Brexit uncertainty: UK businesses hit by severe staff shortage

The British Chambers of Commerce (BCC) said the “UK economy is in stasis” as the date of Brexit — March 29 — draws near and revealed a “big squeeze on firms from recruitment, prices and cash flow”.

world Updated: Jan 03, 2019 16:45 IST
Prasun Sonwalkar
Prasun Sonwalkar
Hindustan Times, London
The British Chambers of Commerce (BCC) said the “UK economy is in stasis” as the date of Brexit — March 29 — draws near and revealed a “big squeeze on firms from recruitment, prices and cash flow”.
The British Chambers of Commerce (BCC) said the “UK economy is in stasis” as the date of Brexit — March 29 — draws near and revealed a “big squeeze on firms from recruitment, prices and cash flow”. (REUTERS)
         

A leading British business organisation on Thursday reported that 81% of the manufacturing sector and 70% in the services sector are facing difficulties in recruiting staff with the right skills due to uncertainties related to Brexit.

The British Chambers of Commerce (BCC) said its quarterly economic survey revealed “big squeeze on firms from recruitment, prices and cash flow”, adding that the “UK economy is in stasis” as the date of Brexit — March 29 — draws near.

Recent official figures have revealed a significant dip in the number of EU citizens coming to the UK, while industry analyses suggest that many workers and professionals from EU working in the UK have left the country.

The survey of 6,000 companies employing over 1 million people highlights the impact what the BCC called “current levels of uncertainty” on a “stalling economy”. There is likely to be progress on the parliamentary impasse on the withdrawal agreement when the session resumes on Monday.

 

Calling on political parties to find a way to ensure that the UK does not “face a messy and disorderly” exit from the EU, the BCC said avoiding a chaotic Brexit would give companies much-needed clarity on trading conditions in the near-term.

Adam Marshall, BCC director-general, said: “Throughout much of 2018, UK businesses were subjected to a barrage of political noise and drama, so it’s no surprise to see firms report muted domestic demand and investment.”

“In this new year, the government must demonstrate that it is ready to act to turbo-charge business confidence. With little clarity on the trading conditions they’ll face in just two months’ time, companies are understandably holding back on spending and making big decisions about their futures,” he said.

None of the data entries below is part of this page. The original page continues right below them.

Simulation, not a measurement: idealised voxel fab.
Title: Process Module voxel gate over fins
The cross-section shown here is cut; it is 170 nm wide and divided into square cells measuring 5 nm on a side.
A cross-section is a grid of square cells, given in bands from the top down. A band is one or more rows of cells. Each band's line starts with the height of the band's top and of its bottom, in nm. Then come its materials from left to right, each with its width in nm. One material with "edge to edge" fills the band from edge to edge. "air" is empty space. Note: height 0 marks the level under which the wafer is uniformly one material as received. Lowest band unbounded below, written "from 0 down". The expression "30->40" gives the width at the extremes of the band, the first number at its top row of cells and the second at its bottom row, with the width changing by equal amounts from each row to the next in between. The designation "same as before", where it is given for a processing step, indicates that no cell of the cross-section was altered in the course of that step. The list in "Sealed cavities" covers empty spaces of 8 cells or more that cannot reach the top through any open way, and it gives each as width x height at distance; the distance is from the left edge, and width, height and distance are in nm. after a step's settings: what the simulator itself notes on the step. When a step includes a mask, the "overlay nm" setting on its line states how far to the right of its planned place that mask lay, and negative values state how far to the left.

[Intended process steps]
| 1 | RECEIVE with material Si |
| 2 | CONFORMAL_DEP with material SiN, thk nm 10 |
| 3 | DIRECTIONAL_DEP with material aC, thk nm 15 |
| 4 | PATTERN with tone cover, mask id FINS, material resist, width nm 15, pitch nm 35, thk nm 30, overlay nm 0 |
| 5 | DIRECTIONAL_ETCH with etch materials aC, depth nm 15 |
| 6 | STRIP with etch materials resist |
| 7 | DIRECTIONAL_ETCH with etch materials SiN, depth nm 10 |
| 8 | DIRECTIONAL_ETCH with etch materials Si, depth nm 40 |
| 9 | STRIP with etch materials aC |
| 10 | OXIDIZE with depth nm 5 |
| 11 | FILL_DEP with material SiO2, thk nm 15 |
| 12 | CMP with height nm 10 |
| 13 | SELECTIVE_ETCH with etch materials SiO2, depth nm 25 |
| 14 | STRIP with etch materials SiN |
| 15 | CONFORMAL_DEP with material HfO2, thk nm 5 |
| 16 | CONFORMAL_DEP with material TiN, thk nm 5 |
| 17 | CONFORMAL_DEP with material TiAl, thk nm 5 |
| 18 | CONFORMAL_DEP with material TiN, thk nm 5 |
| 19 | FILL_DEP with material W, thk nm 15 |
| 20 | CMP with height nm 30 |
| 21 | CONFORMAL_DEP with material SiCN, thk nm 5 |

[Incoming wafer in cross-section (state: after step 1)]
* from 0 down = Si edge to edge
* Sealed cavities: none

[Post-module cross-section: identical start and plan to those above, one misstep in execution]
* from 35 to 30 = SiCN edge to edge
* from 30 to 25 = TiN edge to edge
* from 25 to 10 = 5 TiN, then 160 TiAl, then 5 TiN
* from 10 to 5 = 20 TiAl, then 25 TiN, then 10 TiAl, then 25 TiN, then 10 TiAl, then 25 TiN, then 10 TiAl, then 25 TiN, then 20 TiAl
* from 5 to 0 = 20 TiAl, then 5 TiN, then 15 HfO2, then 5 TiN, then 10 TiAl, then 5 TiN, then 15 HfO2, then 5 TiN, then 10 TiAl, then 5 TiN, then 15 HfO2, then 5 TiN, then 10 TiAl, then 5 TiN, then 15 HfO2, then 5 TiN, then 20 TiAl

Brexit, Marshall added, “is hoovering up” all of the Theresa May government’s attention and resources, but it is not the only cause of uncertainty.

“Given the magnitude of the recruitment difficulties faced by firms across the UK, business concerns about the government’s recent blueprint for future immigration rules must be taken seriously — and companies must be able to access skills at all levels without heavy costs or bureaucracy,” he said.